IRSD reports on accountability ratings
The Indian River School District (IRSD) appears quite “Superior,” to judge from Adequate Yearly Progress (AYP) reports at the Aug. 23 School Board meeting.
The IRSD improved to, or held steady at, the top AYP rating of Superior in 10 out of 13 schools this year. That’s up from 8 out of 12 last year (Howard T. Ennis not included in 2004).
In addition, as district Superintendent Lois Hobbs noted, the district could now boast the Indian River High School as the only Superior-rated high school in the state (Sussex Central High held steady at Commendable, the next highest rating).
Selbyville Middle School made dramatic progress, leaping from Academic Progress (under school improvement) past Academic Review and Commendable, straight into a Superior rating.
Sussex Central Middle School climbed in the ratings as well, moving one step closer to Academic Review. Schools need to show AYP for two consecutive years before they come out of school improvement, and Dr. Susan Bunting (director of instruction) expected Central Middle would achieve that by next year.
Only Philip C. Showell Elementary School slipped from Superior to Commendable. However, according to Sherry Smith (presently supervisor of secondary education, but with more than four years experience as the district test coordinator), Showell’s diminutive nature was both blessing and curse when it came to test scores.
While a small group of students could dramatically affect overall scores at a school of that size, it was all that much easier to identify those students and give them some extra attention and tutoring, she said.
Bunting explained AYP — the total student population is broken down into subgroups (ethnicity, financial status, etc.). The target, based on Delaware’s adaptation of No Child Left Behind, is 41 percent of all students meeting testing standards for math, and 62 percent meeting standards for English/language arts.
(Per Delaware’s plan, these targets hold steady for two years. According to Bunting, they will increase to 49 percent and 67 percent, respectively, in 2007).
However, as the name suggests, there’s also an element of continuous improvement, and math scores dipped at Showell. “So, that’s the area they need to work on,” Smith pointed out. “But the school is still Commendable, because they made adequate yearly progress.”
Bunting advised the board there’d be a few changes in 2006 — currently, any subgroups smaller than 40 students aren’t considered separately, but blended back into the total student body. Next year, different grade levels will combine to fill the subgroups, for a better snapshot of what’s happening in specific demographics.
In other business, Hobbs raised the question of what legislative priorities the board should focus on in the coming year, suggesting a petition for increased energy funding.
Along the same lines, Board Member Harvey Walls pointed to the increasing fuel burden borne by the district’s bus drivers. “Number one should be our bus driver situation,” Walls said. “I really appreciate them signing this year, but they’re still not happy, and I still don’t blame them.”

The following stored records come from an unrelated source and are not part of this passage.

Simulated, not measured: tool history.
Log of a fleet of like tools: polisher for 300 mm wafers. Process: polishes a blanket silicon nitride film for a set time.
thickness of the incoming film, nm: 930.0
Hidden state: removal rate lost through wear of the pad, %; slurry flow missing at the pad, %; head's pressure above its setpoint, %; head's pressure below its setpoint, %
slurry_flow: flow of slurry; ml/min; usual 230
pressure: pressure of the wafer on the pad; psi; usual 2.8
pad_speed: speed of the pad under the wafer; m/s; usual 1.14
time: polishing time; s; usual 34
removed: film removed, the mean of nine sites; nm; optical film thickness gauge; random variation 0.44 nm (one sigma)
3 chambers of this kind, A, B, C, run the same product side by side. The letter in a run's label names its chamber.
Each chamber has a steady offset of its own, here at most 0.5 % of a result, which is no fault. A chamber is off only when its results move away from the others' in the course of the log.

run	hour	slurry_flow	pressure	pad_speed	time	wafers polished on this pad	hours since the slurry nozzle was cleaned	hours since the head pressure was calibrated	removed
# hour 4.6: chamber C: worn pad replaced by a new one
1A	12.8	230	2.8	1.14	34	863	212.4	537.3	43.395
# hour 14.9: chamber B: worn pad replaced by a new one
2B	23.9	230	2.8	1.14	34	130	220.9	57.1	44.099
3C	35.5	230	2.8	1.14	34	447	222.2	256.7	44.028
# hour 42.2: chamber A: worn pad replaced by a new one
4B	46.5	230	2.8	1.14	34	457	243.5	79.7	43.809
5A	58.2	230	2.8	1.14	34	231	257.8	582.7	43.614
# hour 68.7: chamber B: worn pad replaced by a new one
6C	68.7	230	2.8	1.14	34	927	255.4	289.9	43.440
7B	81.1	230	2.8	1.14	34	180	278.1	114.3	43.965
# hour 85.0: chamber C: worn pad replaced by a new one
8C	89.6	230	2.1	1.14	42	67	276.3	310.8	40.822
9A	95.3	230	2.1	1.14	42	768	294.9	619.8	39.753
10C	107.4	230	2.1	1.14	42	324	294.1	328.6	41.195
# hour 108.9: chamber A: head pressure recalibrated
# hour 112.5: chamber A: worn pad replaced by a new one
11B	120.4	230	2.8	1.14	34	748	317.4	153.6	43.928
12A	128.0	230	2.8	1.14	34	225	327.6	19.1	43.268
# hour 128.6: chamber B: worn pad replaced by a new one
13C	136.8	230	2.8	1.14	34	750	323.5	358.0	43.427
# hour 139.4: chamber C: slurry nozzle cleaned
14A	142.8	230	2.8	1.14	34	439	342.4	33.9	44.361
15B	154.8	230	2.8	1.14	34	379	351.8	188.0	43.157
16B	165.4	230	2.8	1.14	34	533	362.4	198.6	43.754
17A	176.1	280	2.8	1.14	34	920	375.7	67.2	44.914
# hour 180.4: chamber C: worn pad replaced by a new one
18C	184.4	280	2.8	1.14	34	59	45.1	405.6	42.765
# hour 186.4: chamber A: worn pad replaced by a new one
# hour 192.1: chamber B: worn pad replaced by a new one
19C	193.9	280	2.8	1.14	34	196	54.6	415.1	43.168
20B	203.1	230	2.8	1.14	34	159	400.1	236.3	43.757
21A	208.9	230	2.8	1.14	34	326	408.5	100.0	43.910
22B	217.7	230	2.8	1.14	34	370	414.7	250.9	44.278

(Walls also suggested the board push their delegation at the General Assembly for market pressure funding for renovations, not just new construction.)
John Mitchell, supervisor of transportation, presented considerably increased rates the district should prepare for, in seeking drivers for athletic trips and field trips this year.
He requested a base pay increase from $9 to $10 per hour, and a mileage increase from $1 to $1.25 per mile.
From Mitchell’s written statement: “The cost of home delivery diesel fuel has jumped from $1.955 in September 2004 to $2.599 presently. Bus contractors are advising me that they cannot continue to do field trips and athletic trips at the current rate.”
“I appreciate your comments about the bus drivers,” he added, speaking to Walls. “And I think we were fortunate to get them back — but they’re not happy, and they’re planning to move forward, to see if they can get some more money.
“I know this looks like a sizable raise, and I apologize for the burden and what this is going to do to your athletic budgets,” Mitchell continued. However, he said Maryland drivers were earning a much higher $2.36-per mileage rate — and they were still threatening to strike.
Director of Budget and Finance Patrick Miller presented another financial position report, showing that the IRSD is still hovering in the red. Projected payroll obligations through October 15 topped $4 million — available funds approached but $2.8 million.
However, Miller expected the arrival of additional funds following the state’s September bond sale. Until then, the district would “float on reserves,” as he pointed out.
Miller also noted Sen. George H. Bunting’s recent procurement of $1.5 million in holdover construction funding.
The IRSD is pursuing litigation to recover an estimated $2 million lost when a mechanical contractor defaulted during construction at the new Sussex Central High School. If the district prevails in the courts, they’ll have to pay back the $1.5 million, but those funds should help keep projects moving forward during the interim.
Locally, the IRSD is working on major renovations at Lord Baltimore Elementary School — students from Lord Baltimore will be camped out at the old Indian River High School, lately renamed the John M. Clayton School, until fall 2006.